That's not what the study was actually about.
There’s a giant assumption built into the statement “We’ve reached the point of stability so this is what you can expect out of Smith from here to eternity,” or at least for the rest of the year. It assumes that baseball players have fairly static talent levels over the course of a season. That's not an awful assumption. It may not even be a false assumption. But it’s an assumption, and assumptions must be challenged.
I think it would be rather instructive to recap how I think we got to this point, but first…
Warning! Gory mathematical details ahead!
(I'd recommend reading this one. But, if you want to skip this part, close your eyes and go to “What It All Means.”)
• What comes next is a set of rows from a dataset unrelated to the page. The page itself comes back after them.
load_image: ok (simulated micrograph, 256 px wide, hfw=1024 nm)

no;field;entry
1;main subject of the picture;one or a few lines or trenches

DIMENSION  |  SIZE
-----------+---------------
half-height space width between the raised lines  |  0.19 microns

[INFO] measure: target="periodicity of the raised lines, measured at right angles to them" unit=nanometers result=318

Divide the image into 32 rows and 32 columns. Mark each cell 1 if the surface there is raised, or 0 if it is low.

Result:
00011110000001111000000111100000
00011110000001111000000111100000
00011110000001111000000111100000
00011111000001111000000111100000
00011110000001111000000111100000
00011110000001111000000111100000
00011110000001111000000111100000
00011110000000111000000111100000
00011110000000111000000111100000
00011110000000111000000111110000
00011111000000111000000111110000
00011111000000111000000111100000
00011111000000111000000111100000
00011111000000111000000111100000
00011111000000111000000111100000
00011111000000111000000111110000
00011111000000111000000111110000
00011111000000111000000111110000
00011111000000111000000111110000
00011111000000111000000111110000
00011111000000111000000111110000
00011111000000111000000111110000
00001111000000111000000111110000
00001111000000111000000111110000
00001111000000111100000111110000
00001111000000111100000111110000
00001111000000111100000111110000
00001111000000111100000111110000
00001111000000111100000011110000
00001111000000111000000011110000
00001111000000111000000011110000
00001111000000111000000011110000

In November 2007, when I was writing the initial study, I was chasing the answer to a very different question. At that time, a favorite trick of mine was to make up a new stat and see what it correlated with. Did my homemade plate discipline metric correlate well with strikeout rate? I would set a minimum number of plate appearances for including a player in my study, mostly because I had been raised on the fact that to qualify for the batting title, you had to have a minimum number of at-bats. It’s very simple logic. We can’t give the batting title to the September call-up who goes 1-for-2 and thus does Ted Williams 94 points better. Two at-bats isn’t a big enough sample size to tell what a player’s true talent is. Baseball has apparently known this for several generations.
At what point should I set that cutoff? DIPS theory had previously shown us that some stats were more reliable than others, so I assumed that the cutoff would vary by stat. Up until that point, I had been relying mostly on the “yeah, that sounds about right” method. But was there a more empirical way to do this? Thankfully, I was a grad student with the words “measurement reliability” still ringing in my ears.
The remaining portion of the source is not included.